At Kaufhof, HBC executives said the strategy involves adding vendors and designers from Europe and America already sold at HBC stores, to bring an enhanced contemporary appeal and expose the oft-traditionally attired German consumer to fashion-forward styles.
HBC executives have been eyeing Kaufhof real estate that could be converted to Saks Fifth Avenue and Saks Off 5th units, though they don’t yet say where that might happen.
However, they do stress that they’ll be taking pages of the playbook for how HBC revived Hudson’s Bay stores in Canada to pump up Kaufhof, with footwear, among other categories, a logical place for upgrading.
“We have a full strategic plan we are working on — for every aspect of the Galeria Kaufhof business,” Richard Baker, governor and executive chairman told WWD in an exclusive interview.
“The business plan is very elaborate. It goes through the opportunity to grow the existing business, to roll out Saks Off 5th, to roll out Saks Fifth Avenue and to greatly improve the online business.” (For in-depth interviews on the company’s strategy and mindset, see WWD’s weekly print edition, Aug. 12.)
“Department stores were once written off as dinosaurs but that was before the Internet,” Jerry Storch, HBC’s chief executive officer, said. “The Internet has breathed new life into the department store model.”
The Kaufhof deal is expected to close at the end of September. In June, HBC reached an agreement to buy Kaufhof from Metro AG for $2.7 billion, bringing HBC’s total volume to about $10 billion, or $13 billion Canadian. That compares with Macy’s $28 billion, J.C. Penney’s $12.3 billion and Nordstrom’s $13.8 billion.
Storch suggested that a Saks Fifth Avenue in Germany would be an owned store and said he would not pursue the same business model of other retailers, such as Bloomingdale’s and Macy’s, as well as Saks under previous ownership, which have or are opening a few overseas stores via licensed partnerships.
Kaufhof, which many retail experts compare to a Macy’s or Hudson’s Bay, is “a middle-road department store that also has a chain in Belgium, with terrific people at the top, very, very good real estate, and I think a very interesting opportunity” for growth, said Michael Gould, the former chairman and ceo of Bloomingdale’s. “There’s an opportunity there for the four-wall Saks Fifth Avenue and an outlet opportunity.” Gould added that it’s tough to say whether the Kaufhof acquisition signals a true “global” expansion for HBC, though, “It’s certainly a way for them to look at things differently,” including seeing its stake in Germany as a platform for Saks Fifth Avenue and Saks Off 5th entries into Europe.

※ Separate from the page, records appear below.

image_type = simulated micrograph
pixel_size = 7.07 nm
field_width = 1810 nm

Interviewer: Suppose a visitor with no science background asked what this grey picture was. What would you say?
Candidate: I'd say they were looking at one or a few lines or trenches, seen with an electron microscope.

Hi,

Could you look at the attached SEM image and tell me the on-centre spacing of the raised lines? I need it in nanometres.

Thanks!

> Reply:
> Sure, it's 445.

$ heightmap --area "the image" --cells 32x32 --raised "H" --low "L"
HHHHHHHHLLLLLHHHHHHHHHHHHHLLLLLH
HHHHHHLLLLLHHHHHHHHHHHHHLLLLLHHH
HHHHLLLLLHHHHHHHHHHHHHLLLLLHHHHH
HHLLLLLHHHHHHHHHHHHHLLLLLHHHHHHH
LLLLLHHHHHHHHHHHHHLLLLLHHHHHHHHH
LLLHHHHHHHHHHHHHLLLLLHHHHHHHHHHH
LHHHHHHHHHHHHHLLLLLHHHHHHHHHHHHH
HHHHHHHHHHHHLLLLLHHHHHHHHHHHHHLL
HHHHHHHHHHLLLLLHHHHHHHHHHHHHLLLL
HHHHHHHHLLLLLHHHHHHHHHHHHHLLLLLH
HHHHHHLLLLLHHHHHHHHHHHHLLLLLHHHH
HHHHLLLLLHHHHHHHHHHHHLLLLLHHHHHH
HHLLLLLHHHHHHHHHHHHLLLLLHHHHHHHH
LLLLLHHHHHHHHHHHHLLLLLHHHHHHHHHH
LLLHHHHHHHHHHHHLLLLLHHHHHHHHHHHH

“This is a global expansion using real estate as a major lever to quickly advance the strategy,” observed Arnold Aronson, managing director of retail strategies for Kurt Salmon Associates. “Expanding to other countries is a first in terms of department stores. It’s not the same as Saks doing a [one-off] in the Middle East.”
Kaufhof is a stronger performer than Karstadt, Germany’s other major department store chain, yet Kaufhof has room for improvement, lacking enough international brands and unique offerings to motivate Germans to shop more fashion. There’s also a perception that Kaufhof could do a better job attracting international clientele and pumping up online sales.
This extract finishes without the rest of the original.